After a short interlude for the period of National Mourning, the new Truss government is this week back to setting out its plan and identity.
After speeches in New York for the Prime Minister and NHS waiting list announcements from the new Health Secretary, it’s the turn of the new Chancellor, Kwasi Kwarteng, to take the spotlight in his first fiscal statement. What a difference a change of party leader makes.
Truss and Kwarteng are clearly overhauling the government’s priorities with a radical approach. A new focus on economic growth, not money redistribution.

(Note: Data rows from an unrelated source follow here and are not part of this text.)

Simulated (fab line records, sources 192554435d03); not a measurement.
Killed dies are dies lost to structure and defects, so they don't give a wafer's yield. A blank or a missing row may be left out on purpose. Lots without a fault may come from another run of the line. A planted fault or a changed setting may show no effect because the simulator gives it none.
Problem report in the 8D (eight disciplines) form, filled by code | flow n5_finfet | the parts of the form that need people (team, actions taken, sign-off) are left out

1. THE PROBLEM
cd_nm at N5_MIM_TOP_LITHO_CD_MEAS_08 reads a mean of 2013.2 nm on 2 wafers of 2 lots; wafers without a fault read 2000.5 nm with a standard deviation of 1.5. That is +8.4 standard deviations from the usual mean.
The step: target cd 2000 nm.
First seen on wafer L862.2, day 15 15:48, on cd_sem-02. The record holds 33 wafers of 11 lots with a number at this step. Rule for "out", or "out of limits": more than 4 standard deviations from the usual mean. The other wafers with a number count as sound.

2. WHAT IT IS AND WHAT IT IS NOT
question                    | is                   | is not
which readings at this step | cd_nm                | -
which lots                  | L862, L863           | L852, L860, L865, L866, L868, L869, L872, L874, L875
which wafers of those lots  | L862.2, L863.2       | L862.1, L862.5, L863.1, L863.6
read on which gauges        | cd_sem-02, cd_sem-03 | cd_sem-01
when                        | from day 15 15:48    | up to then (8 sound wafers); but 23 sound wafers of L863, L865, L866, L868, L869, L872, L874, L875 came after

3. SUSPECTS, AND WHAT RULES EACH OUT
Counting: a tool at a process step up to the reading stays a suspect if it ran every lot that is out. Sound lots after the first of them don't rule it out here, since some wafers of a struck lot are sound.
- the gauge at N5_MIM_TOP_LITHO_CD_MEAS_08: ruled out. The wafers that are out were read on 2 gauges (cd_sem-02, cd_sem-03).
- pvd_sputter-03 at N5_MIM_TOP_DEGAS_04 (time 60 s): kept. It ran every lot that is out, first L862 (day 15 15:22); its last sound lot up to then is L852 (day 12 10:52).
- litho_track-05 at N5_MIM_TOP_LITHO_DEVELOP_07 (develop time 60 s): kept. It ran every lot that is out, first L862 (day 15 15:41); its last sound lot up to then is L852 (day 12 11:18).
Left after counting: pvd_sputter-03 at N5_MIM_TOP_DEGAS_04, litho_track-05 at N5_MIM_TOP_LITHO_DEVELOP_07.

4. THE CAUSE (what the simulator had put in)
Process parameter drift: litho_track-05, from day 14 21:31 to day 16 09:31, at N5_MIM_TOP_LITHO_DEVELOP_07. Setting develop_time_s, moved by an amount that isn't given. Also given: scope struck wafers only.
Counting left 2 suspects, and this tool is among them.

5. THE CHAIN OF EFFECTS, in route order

Key points for our sector:
- New measures to speed up planning process to be announced
- Stamp duty threshold raised to £250,000 – supporting housebuilders through a growing market
- Increase in National Insurance reversed benefiting businesses and individuals
- Low-tax zones set up across the UK
Dash for growth
In a dash for growth, her chancellor has announced a reversal of the increase in corporation tax (to lure in international corporations post-Brexit), incentives in investment zones and a cut in stamp duty, increasing the threshold to £250k (to support the house-building industry through a growing market, who’s profit margins have been squeezed thanks to inflation and staff shortages). The hope is this extra profit, and the tax savings will morph into much higher capital investment. Though the unlimited bonuses for city bankers is more likely to turn into magnums of Cristal.
For the built environment, lower stamp duty is likely to lead to a strengthening of the housing market, when many (admittedly wrongly) have for some time been expecting to slow-down. Though many in London and the South East would have been looking for reductions in the higher tiers of the tax, the 10% and 12% rates hit this area disproportionally.
Radical planning reform?
Many housebuilders will be equally watching what happens to the Levelling Up and Regeneration Bill, which had its committee stage extended. Kwarteng’s announcement of a new Planning Bill to remove restrictions and streamline planning processes is definitely of interest. Some of this was part of the Levelling Up Bill, does this new bill sound the death knell for that?
More money for businesses and individuals
The new increase in National Insurance came into force in April, 1.25% across the board. In July the point at which people started to pay National Insurance was raised in line with Income Tax. Now, from 6 November, the 1.25% is reversed. This benefits businesses as well as taxpayers. Truss has said she is prepared to be unpopular in order to grow the British economy and admits her tax cuts will disproportionally benefit the rich during the cost-of-living crisis. This is evident in the scrapping of the additional rate Income Tax, the 45% rate for the highest earners is going. She promised to be a tax-cutting PM during the leadership election, and today she’s pushing that agenda through.
A risky gamble?
The biggest risk raised by economists and think tanks, such as the Institute for Fiscal Studies, is that the hundreds of billions of pounds spent over the next 2 years won’t create an economy growing fast enough to fill the funding gap. The Bank of England is reigning in its asset purchasing. If markets are spooked, the cost of borrowing will climb and deficits of £100 billion per year could become unsustainable. Rates for government borrowing have already increased today since the Chancellor’s statement to around 4%.
It’s a gamble, and Liz Truss is placing all her chips on one big bet. The government has returned to the heady days of Thatcherite tax-cutting policies, very popular with the Conservative membership. She’s going for broke for the next election, putting more money into the pockets of workers and businesses. These are going to be interesting times.